Some other Hindu holidays include days to celebrate the births of specific gods, like Shiva Ratri, commemorating the birth of Shiva in March, and Ganesha Utsava, a day in September to celebrate Ganesha. In August falls Krishna Jayanti, the birth of the god Krisha. Many people also celebrate Navarati, the feast of Shakti, which traditionally includes lots of dancing and partying as people celebrate the various aspects of the feminine.
Events from Hindu mythology are also celebrated. In April, Hindus commemorate the birth of the Lord Rama, and towards the end of the year, they celebrate Dassera, the holiday which celebrates Rama's victory over Ravana. This holiday also marks the triumph of good over evil, and lasts for ten days in some parts of India.
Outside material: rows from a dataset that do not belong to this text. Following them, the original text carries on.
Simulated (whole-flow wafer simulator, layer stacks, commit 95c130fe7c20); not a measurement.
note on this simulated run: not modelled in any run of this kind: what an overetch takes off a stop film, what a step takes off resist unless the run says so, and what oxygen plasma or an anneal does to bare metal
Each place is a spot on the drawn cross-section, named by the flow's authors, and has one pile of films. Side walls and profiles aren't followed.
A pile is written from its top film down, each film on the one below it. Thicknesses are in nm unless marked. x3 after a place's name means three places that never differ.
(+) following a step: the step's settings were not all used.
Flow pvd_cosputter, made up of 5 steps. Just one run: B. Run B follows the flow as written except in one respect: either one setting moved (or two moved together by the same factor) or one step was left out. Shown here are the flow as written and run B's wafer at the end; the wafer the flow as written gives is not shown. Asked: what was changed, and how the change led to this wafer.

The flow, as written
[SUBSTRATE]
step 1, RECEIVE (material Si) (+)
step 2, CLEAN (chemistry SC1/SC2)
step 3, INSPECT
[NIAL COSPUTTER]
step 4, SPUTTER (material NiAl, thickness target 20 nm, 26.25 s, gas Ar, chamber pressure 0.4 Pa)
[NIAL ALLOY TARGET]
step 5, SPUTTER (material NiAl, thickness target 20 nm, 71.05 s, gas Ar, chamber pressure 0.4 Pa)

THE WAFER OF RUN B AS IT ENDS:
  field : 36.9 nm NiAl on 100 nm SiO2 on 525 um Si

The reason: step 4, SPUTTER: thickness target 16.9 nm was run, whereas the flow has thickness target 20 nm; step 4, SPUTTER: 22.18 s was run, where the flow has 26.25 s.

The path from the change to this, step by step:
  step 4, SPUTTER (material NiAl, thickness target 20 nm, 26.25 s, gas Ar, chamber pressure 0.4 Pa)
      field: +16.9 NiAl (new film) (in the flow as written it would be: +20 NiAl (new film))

In areas with a large Hindu population, Hindu holidays may be designated as community holidays, reflecting the fact that it will be difficult to get work done, and as a mark of respect to Hindus in the community. Because so many holidays are celebrated, communities usually pick several major dates, such as Diwali, Holi, and Dassera, to designate as official days off.
When working with people of the Hindu faith, it can be important to remember that different people place a different emphasis on different holidays. Asking for time off to celebrate usually reflects regional cultural traditions, not a desire to get out of work with a religious excuse. Many Hindus are also happy to talk about the holidays they celebrate with people who are curious.
@turquoise-- It's kind of difficult to explain Dussehra (or Dassera) without explaining the different Hindu gods and the Ramayana, one of the most important epics in Hinduism.
In Ramayana, one story is the story of the victory of Lord Rama over Raavan (Ravana) who is the ten-headed evil demon. In the story Raavan kidnapped Sita, Rama's wife. So Rama, along with his brother Lakshman and friend Hanuman went after Raavan and eventually killed him.
So the celebration of Dussehra, is the celebration of good over evil. One of the main attractions during Dussehra celebrations in India is the burning of a huge paper Raavan to symbolize Rama's victory.
Another major Hindu festival and holiday that is celebrated at the end of summer/beginning of fall is Durga puja. It commemorates the deity Durga being victorious over a demon. I believe this is mainly celebrated in south India but I'm sure some people in the north celebrate it as well.
My family doesn't really celebrate this but I know about it because some of my favorite Bollywood actresses celebrate it every year. I know that Kajol always celebrates Durga Puja for example.
Can someone tell me more about Hindu religious holiday Dassera?
I have several Hindu friends and I saw that they said "Happy Dassera" on our common social networking site just last week. I know they had a nice meal on that day but I don't know anything else.
Some religions, like the Parsi Religion, have only one festival in the calendar. You can take the holiday as opportunity to get some time to spend for god or unlike others, enjoy the holiday at home. It's up to the person.
I think that the questions you raise bear witness to the free nature of Hinduism. The key holidays and gods can be measured in terms of how widely acknowledged and celebrated they are, and so we are not presented with a rigid set of rules or scriptures, but rather a great compendious library of volumes on the ideals of the faith.
There are hundreds of thousands of Hindu gods and goddesses from various traditions all over India. This raises the question of whether the Hindu religion is centered around core beliefs or is a conglomerate of hundreds or thousands of smaller religions. If it was a uniform faith like Christianity or Islam, why were there never a centralized set of holidays?